Get Smart: Professor de León's Research Could Help Modernize Electrical Grid


President Obama said late last month that the time is now “to build a clean energy superhighway that can take the renewable power generated…and deliver it directly to the American people in the most affordable and efficient way possible.” In effect, creating what has become known as the “smart grid.”

Polytechnic Institute of NYU’s Francisco de León, professor of electrical and computer engineering, is one of the researchers whose decades-long work to improve the efficiency of electricity delivery will contribute to the massive upgrade the President is urging for.

One of his more recent discoveries, which he’ll present at the Advanced Energy Research conference on November 18 - 19 in New York City, improves the way renewable energy is sent to existing electrical grids.

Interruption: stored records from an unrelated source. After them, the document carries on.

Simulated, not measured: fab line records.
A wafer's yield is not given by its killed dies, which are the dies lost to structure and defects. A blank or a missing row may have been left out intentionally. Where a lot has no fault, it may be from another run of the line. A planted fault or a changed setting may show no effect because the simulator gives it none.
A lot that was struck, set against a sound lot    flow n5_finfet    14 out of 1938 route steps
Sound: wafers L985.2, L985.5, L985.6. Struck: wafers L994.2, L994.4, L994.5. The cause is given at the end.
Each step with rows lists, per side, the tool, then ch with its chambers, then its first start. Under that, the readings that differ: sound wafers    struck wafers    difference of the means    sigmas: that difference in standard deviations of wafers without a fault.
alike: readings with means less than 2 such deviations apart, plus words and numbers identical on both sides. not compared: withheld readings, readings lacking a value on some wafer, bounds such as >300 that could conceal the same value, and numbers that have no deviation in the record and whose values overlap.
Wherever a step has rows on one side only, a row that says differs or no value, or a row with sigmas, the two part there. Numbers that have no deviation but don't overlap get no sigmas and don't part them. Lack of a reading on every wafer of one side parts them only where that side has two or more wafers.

Most renewable energy travels into the grid through what are called “power electronics controllers.”  Professor de Leon has discovered a way to control them to dampen a characteristic that affects all power systems: oscillation, the fluctuation of electric power.

When you turn a light on and off you create an infinitesimal change in the amount of electrical power demand in the grid. But think about what happens when a TriBeCa printing house turns on all of its presses at once, or if all of the Garment District’s workshops shut down their industrial sewing and pressing machines at the same time. Such large-scale, abrupt shifts in demand could cause increasing oscillations of power— think blackouts and outages — if technology wasn’t in place to dampen them.

“All systems have oscillations and all systems need a way to dampen them,” explains Professor de León. “What I’ve found is a way to dampen oscillations in the system using the already present power electronics controllers that are needed to connect renewable energy sources to the grid. Without the control strategy, the energy would be able to go through, what the new control strategy does is to enhance the way green energy can be used to dampen oscillations.”

An abstract of Professor de León’s presentation can be found below. 

Polytechnic Institute of NYU is a sponsor of the 2009 Advanced Energy Research conference. Learn more about the conference at aertc.org.


 

Abstract

In this presentation it is shown the potential that alternative power generation plants (mostly DGs) have to damp oscillations in large electrical power systems. Electrochemical fuel cell, gas turbine, wind turbine, solar, photovoltaic, etc. plants can provide local damping when they inject power in proportion to the frequency deviation from the standard reference. The damping is introduced through the power electronic converters that most DGs use to interface with the power system. Another important contribution presented is the use of a unidirectional damping strategy with only absorption (or only injection) of power. As a feasibility study, the goal of this research work was to evaluate the necessary size (as a fraction of the overall power) that the DGs must have to damp out system oscillations in a few seconds. Examples on power systems of two, six and thirty-nine nodes are presented for illustration.